The challenge of maritime security in the Global South

Context:

Implementing a collaborative strategy is challenging since it requires maritime agencies to improve interoperability, share intelligence, and agree on a regional rules-based order.

Background:

  • Charles Darwin is reputed to have argued that the key to human survival is not humankind’s innate superiority but its natural adaptability.
  • He felt that it was not the strongest or most intelligent species that survived, but the one with the capacity to adapt and adjust to the changing environment.
  • Darwin’s notion of resilient adaptability has withstood the test of time. It is a truism that all human progress requires a flexible approach to dealing with emerging challenges. None more so than in the maritime domain.

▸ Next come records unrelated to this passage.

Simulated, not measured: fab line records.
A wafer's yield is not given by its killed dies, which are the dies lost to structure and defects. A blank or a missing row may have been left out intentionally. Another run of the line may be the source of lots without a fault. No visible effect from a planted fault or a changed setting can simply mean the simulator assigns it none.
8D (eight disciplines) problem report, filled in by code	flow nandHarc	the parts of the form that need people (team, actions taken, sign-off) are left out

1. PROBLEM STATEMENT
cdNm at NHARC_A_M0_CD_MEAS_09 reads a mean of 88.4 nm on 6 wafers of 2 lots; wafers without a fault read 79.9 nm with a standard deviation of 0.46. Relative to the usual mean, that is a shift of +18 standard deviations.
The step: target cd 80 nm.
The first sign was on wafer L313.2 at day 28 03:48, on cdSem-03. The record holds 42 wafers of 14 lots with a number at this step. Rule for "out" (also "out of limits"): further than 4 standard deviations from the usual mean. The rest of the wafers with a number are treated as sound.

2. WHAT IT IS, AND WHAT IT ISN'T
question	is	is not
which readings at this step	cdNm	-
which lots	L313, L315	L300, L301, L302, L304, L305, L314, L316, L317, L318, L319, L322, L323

New threats in the maritime domain

  • Security Challenges: In recent years, hard security challenges in the maritime domain have acquired a new, menacing dimension.
    • Whether with Ukraine’s growing use of asymmetrical tactics against Russia in the Black Sea.
    • China’s deployment of maritime militias in the South China Sea, there is an unmistakable element of improvisation.
    • The radical new tactics at sea involve the use of grey-zone warfare, land attack missiles, and combat drones.
  • Unconventional security threats: The bulk of the demand for maritime security in recent years has come from states facing unconventional security threats, such as illegal fishing, natural disasters, marine pollution, human and drug trafficking, and the impact of climate change.
  • State Preparedness: States must be prepared to commit capital, resources, and specialist personnel over prolonged periods to meet security needs.
  • India voicing Global South: Throughout its G20 presidency, India has sought to emphasise the concerns of the Global South in discussions to find solutions to the most pressing issues in the maritime domain.
    • Yet, there is no functioning template to fight non-traditional threats at sea.
    • Sustainable development goals in the littorals remain unrealised, as voices from littoral states in Asia, Africa, and the Southern Pacific are ignored by the developed countries.
  • Zero-sum competition: There is a widespread perception in the Global South that the zero-sum competition among powerful nations in the Indo-Pacific has been to the detriment of the developing world.
  • Security agenda: The contemporary security agenda is an interconnected set of objectives involving national, environmental, economic, and human security goals.
  • Challenges of Global South: This phenomenon is particularly pronounced in the Global South, which finds itself especially challenged in meeting the objectives of marine governance.
    • What is more, rising sea levels, marine pollution, climate change, and natural disasters have had a disproportionate impact on less developed states, placing them in a position of vulnerability.
  • Littoral States issues: Worryingly, littoral states in Asia and Africa have unequal law-enforcement capabilities and lack the security coordination required to jointly combat maritime threats.

Creative models of Maritime Security

  • India’s Maritime Vision 2030 sets out a creative model.
  • Infrastructure development: This 10-year blueprint for the maritime sector envisages the development of ports, shipping, and inland waterways as a way of generating growth and livelihoods.
  • Dhaka’s inaugural official document on the Indo-Pacific details guiding principles and objectives that demonstrate a developmental approach to maritime security, focused on the provisioning of goods and services, and the protection of marine resources.
  • Africa and Blue Economy: The talk in Africa, too, is about a thriving Blue Economy and a secure maritime domain.
  • Illegal Fishing: The sharp uptick in illegal unreported and unregulated fishing has been aided by faulty policies that encourage destructive fishing methods such as bottom trawling and seine fishing.
  • Environmentalists highlight three specific anomalies:
    • Lenient regulations that allow for the misuse of resources.
    • Lax implementation of the law by security agencies.
    • The harmful impact of subsidies that states offer to incentivise smaller fishermen to shift to motorised trawling.

Way Forward: No consensus

  • Implementing a collaborative strategy is challenging since it requires maritime agencies to improve interoperability, share intelligence, and agree on a regional rules-based order.
  • States must adapt to an integrated form of maritime security operations and overhaul regulatory frameworks to align domestic regulation with international law — an unappealing proposition for many that continue to prioritise sovereignty and strategic independence over collective action.

Unsurprisingly, consensus eludes the Global South. Notwithstanding their espoused positions on the need for a cooperative security architecture, many littoral states are reluctant to pursue concrete solutions to the challenges at sea. It highlights a paradox of non-traditional maritime security: the collective issues that developing nations face and the creative solutions they seek are at odds with their sense of political and strategic autonomy.